Isn't he the same person who calls adblocking piracy?

I mean I get that Youtubers have no morals and it's all about money but that seems excessively hypocritical, even for a Youtube "personality".

[–] [email protected] 26 points 1 month ago* (last edited 1 month ago) (65 children)

He's right that it's piracy, he doesn't go on to say piracy is wrong, and neither would I.

It's piracy to block ads, and piracy isn't always wrong, so who cares?

[–] [email protected] 17 points 1 month ago* (last edited 1 month ago) (44 children)

It's really not. YouTube doesn't get to decide what I play on my browser, I do. I just choose to not load the ads, and I choose to skip over sponsor segments manually. I don't use sponsor block or anything automated like that, I just use a content blocker and the fast-forward buttons YouTube provides.

At what point did I pirate anything? I asked YouTube for content, and it gave it to me. I didn't ask it for the ads, and it didn't give it to me. I fail to see where the piracy occurred.

I'm certainly breaking their TOS, but that doesn't necessarily mean I'm pirating their content.

If I find value in a platform, I'll pay. I pay for Nebula, for example, because I've gotten a lot of value from a number of their creators and prefer to watch their content there than on YouTube. I'll occasionally buy merch from a YouTuber, and sometimes donate. But YouTube actively tracks me in ways I'm not comfortable with, so I block their trackers and their ads.
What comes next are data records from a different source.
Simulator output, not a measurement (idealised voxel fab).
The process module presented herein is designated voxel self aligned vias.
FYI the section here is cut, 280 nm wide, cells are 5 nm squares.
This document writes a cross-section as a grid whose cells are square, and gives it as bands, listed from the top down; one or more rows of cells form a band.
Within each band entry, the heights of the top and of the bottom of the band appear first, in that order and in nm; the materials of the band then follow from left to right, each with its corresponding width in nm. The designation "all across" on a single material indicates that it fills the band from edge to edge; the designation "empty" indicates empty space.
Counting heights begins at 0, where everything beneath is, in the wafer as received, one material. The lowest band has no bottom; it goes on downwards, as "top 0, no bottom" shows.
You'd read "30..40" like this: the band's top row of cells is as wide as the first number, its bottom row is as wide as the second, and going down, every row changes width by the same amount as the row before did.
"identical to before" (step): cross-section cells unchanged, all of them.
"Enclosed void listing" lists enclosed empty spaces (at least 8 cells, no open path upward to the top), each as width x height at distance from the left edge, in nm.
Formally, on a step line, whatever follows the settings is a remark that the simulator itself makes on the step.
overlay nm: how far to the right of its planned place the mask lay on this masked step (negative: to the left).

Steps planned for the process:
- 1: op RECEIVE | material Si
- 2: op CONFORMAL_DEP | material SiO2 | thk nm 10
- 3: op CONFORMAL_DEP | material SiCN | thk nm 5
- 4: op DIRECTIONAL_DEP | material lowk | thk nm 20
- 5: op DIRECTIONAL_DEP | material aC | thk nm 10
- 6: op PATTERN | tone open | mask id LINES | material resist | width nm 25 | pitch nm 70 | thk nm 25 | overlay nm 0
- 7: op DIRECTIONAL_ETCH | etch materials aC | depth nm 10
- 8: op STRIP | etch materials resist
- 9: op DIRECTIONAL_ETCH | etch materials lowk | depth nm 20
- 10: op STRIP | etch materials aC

[–] [email protected] 5 points 1 month ago (1 children)

It’s really not. YouTube doesn’t get to decide what I play on my browser, I do

Could use the same argument for most games, streaming services, movies that you bought etc. Games that require you run Denuvo or Steamworks to function, streaming sites that require you run that particular browser or app with that particular DRM software, Blu-ray discs that require HDCP to work etc.

You can avoid these companies dictating what you run on your computer by doing one thing...

[–] [email protected] -1 points 1 month ago

There is an argument that bypassing cryptographic and security features is a violation of the DMCA and therefore a copyright violation (not piracy unless you distribute though), but that's also a gray area. E.g. I flashed my Bluray drive with software that allows copying the raw footage after it has been decrypted, so I'm not breaking the encryption, I'm just bypsasing it by copying the decrypted content while it's in memory. I'm guessing that's covered under the DMCA.

But blocking ads is nothing at all like that. I'm not breaking any security measures, I'm just not loading their ads. It's like a DVR only storing the non-ad parts of the video, and those were commercially sold and AFAIK totally legal. I am not legally required to download everything the website asks for, requiring that would be insanity.

And yeah, I could completely avoid these companies, and I could choose to actually pirate content and likely totally get away with it. But what I'm doing (blocking ads, bypassing copyright on content I own and not distributing copies) is in a gray area. Blocking ads isn't illegal AFAIK, and ripping DVDs and Blurays is in a gray area of the DMCA because I own the physical media (so it could be considered a "backup," which is allowed).